East Street. N.E. side
a(26). House, 60 yards E.S.E. of the church is probably part of a larger house. On the streetfront two later bay-windows have been added on the ground-floor but above them, on the first floor, are two mullioned and transomed windows with old frames. Between them is a late 17th- or early 18th-century sundial with painted black figures on a white ground; it has a moulded rim and is surmounted by a moulded cornice. At the eaves is a coved plastered cornice enriched with modelled amorini, grapes, etc., but now in a very bad condition. Inside the building on the first floor some of the timber-framing is exposed.
a(27). House, 10 yards S.E. of (26) is of two storeys with attics. A late 17th-century wing has been added at the back and later work includes a considerable amount of remodelling and further additions. Inside the building in one of the ground-floor rooms is a moulded ceiling-beam. In the back wing is a six-panelled 17th-century door.
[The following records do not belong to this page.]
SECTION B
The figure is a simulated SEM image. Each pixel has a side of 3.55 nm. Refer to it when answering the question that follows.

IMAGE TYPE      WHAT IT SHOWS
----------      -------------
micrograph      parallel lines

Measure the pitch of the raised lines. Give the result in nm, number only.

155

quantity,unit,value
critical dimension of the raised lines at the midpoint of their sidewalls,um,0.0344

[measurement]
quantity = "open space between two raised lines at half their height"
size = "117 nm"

a(28). House, 10 yards S.E. of (27) has modern additions at the back.
a(29). House and shop, 80 yards S.E. of the church has had a modern shop-front inserted on the ground-floor. Inside the building some of the timber-construction is exposed.
a(30). House, 50 yards S.E. of (29) was built on an L-shaped plan with the wings extending towards the S.E. and S.W. Late in the 18th century it was extensively altered when additions were made to the S.E. wing. On the street-front the N.W. end is gabled and originally projected on the upper floor but has since been under-built.
a(31). Cottage, on N.W. side of George Lane, 100 yards N.E. of (19) was built early in the 18th century.
a(32). Barn about 40 yards back from N.E. side of East Street and 120 yards E.S.E. of the church has had most of the plaster-work replaced by brick-nogging and the timber-framing exposed; it stands on a brick plinth which has been mostly re-built. It is internally in three bays with struts supporting the tie-beams, collars and rafters.
a(33). House, two tenements, on N.E. side of the road to Tilbrook, 230 yards N.W. of the church has had a modern gabled addition built on the front and modern extensions on the back.
b(34). Cottage on S.W. side of Hatchet Lane, about 1,130 yards S.S.E. of the church has a stone plinth and modern pantile roof. It has been added to on the N.W. and S.W. Inside the building on the first floor some of the timber-construction is exposed.
b(35). House on S.W. side of Hatchet Lane, 50 yards S.E. of (34) has been added to on the S.E. The N.W. end of the front to the lane is gabled and has original barge-boards, with a slight enrichment carved on the under edges. On the first floor is an original three-light window with moulded wood frame and mullions. On the back elevation, the N.W. end projects slightly and is gabled. Inside the building one of the bedrooms has a segmental plaster ceiling.
b(36). Cottage, on N.E. side of Hatchet Lane opposite (35) has been much altered and converted into a one-storey residence.
b(37). Cottage, on S.E. side of the St. Neots road, 1600 yards S.W. of the church is of two storeys with attics. It has a modern addition on the S.W.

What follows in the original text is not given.